Paper Review: M1: Towards Scalable Test-Time Compute with Mamba Reasoning Models
M1 is a hybrid linear RNN reasoning model based on the Mamba architecture, designed for efficient inference. It uses distillation from existing reasoning models and is enhanced with reinforcement learning. M1 achieves strong performance on AIME and MATH benchmarks, matching Deepseek R1 models at a similar scale. It delivers over 3x faster generation compared to same-size transformers using vLLM and achieves higher accuracy under fixed generation time through self-consistency voting.
The approach
Stage 1: Distillation. M1 is created by distilling a pretrained transformer into a Mamba-based model using a modified version of the MAMBAINLLAMA approach. Key transformer weights are mapped to Mamba components and new Mamba-specific parameters are added (sampling rate and dynamic parameter). Additional linear layers are added to adapt GQA-based transformers. The attention layers are replaced with Mamba layers in one step, and the entire model is fine-tuned. Distillation uses reverse KL divergence for better mode-seeking alignment between student and teacher models.
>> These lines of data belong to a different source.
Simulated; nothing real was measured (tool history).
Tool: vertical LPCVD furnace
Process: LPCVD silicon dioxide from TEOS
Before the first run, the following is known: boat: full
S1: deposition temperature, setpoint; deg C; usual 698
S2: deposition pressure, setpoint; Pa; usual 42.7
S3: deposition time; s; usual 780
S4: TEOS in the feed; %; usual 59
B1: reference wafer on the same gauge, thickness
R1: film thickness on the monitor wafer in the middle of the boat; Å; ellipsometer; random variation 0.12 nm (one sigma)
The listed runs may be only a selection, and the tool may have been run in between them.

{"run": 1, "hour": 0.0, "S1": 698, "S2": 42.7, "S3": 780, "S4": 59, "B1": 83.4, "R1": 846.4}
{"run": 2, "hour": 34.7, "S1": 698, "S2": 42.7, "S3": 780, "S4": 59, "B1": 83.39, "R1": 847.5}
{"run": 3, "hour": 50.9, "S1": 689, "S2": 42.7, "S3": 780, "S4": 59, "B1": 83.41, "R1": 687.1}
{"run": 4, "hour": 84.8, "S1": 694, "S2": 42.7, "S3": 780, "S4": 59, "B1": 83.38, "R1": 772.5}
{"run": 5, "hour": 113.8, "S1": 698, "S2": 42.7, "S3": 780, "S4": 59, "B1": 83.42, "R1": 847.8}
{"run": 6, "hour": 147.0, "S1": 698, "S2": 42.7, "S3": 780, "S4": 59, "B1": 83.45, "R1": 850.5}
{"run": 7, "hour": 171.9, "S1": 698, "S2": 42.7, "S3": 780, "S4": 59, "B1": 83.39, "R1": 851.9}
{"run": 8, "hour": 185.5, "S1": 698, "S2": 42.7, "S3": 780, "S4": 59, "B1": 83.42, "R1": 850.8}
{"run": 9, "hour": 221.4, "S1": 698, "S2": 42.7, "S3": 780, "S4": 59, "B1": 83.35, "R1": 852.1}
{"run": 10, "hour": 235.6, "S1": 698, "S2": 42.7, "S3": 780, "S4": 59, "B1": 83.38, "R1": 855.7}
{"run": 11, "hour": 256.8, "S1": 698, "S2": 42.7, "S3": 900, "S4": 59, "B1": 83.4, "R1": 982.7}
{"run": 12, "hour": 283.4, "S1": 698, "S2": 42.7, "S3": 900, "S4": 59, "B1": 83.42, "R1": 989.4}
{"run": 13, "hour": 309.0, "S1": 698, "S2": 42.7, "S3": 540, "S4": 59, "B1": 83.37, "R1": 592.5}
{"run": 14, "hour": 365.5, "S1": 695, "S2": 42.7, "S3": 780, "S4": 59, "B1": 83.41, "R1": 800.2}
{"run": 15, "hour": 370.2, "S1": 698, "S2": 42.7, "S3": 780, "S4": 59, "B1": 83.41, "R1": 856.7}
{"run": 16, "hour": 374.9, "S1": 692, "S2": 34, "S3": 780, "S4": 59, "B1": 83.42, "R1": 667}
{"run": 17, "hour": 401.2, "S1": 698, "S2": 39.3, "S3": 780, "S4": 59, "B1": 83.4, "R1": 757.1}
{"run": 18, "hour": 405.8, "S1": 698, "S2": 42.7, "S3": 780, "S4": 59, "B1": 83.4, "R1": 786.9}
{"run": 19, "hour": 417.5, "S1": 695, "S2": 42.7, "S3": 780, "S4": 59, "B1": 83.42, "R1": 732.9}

Stage 2: SFT. After distillation, the model is fine-tuned on the OpenMathInstruct-2 dataset. It is then further trained on an 8B-token mixed dataset of math problems and model-generated solutions from various sources, including OpenR1, OpenThoughts, ServiceNow-AI, and MagpieReasoning.
Stage 3: Reasoning RL. To further improve performance, Mamba is trained using reinforcement learning with the GRPO. Unlike previous work, the KL penalty is removed to improve stability, and an entropy bonus is added to encourage diverse outputs. Each prompt ends with “Let’s think step by step and output the final answer within \boxed{}”.
Experiments
Llama3.2-3B-Instruct is used as distillation target model.
The models are evaluated with a temperature of 0.7 and 32k sequence length, using pass@1 over 64 runs and majority voting over 100 trials. Compared to DeepSeek-R1-Distill-Qwen-1.5B, M1-3B achieves competitive performance. It performs slightly worse on AIME24 but outperforms larger non-reasoning transformer models.
M1 is benchmarked against Llama-3.2-3B and DeepSeek-R1-Distill-Qwen-1.5B using vLLM on a single NVIDIA H100 GPU. With a decoding length of 4096 and prompt length of 256, M1 achieves up to 3x faster inference than similarly-sized transformers. When varying generation length with a fixed batch size, M1 consistently outpaces the baselines, reaching up to 2.64× speedup for the longest sequences.
M1’s faster generation allows it to produce more or longer sequences within a fixed time budget, potentially boosting accuracy. When scaling the number of generated samples with majority voting, both M1 and the baseline improve in accuracy, but M1 does so more efficiently—reaching similar accuracy in less time due to higher throughput (15,169 vs. 7,263 tokens/sec).
Similarly, when scaling the maximum generation length, M1 achieves higher accuracy for the same compute time at most lengths, demonstrating that its speed advantage translates into better performance under compute-constrained test-time settings.
Longer sequences during RL training significantly boost M1’s performance, with accuracy on AIME25 rising from under 7.5% at 4K tokens to 22.5% at 24K tokens.
Evaluations at each training stage show that the biggest gains come from fine-tuning on model-generated reasoning solutions, improving MATH500 accuracy by 29% and AIME24 by 17%. An alternative approach (directly distilling from DeepSeek-R1-Qwen-1.5B using only the 8B reasoning dataset) performed poorly, suggesting that 8B tokens alone aren’t enough for effective transfer. A more effective strategy is to first distill on standard math problems (OpenMathInstruct), then fine-tune on reasoning data.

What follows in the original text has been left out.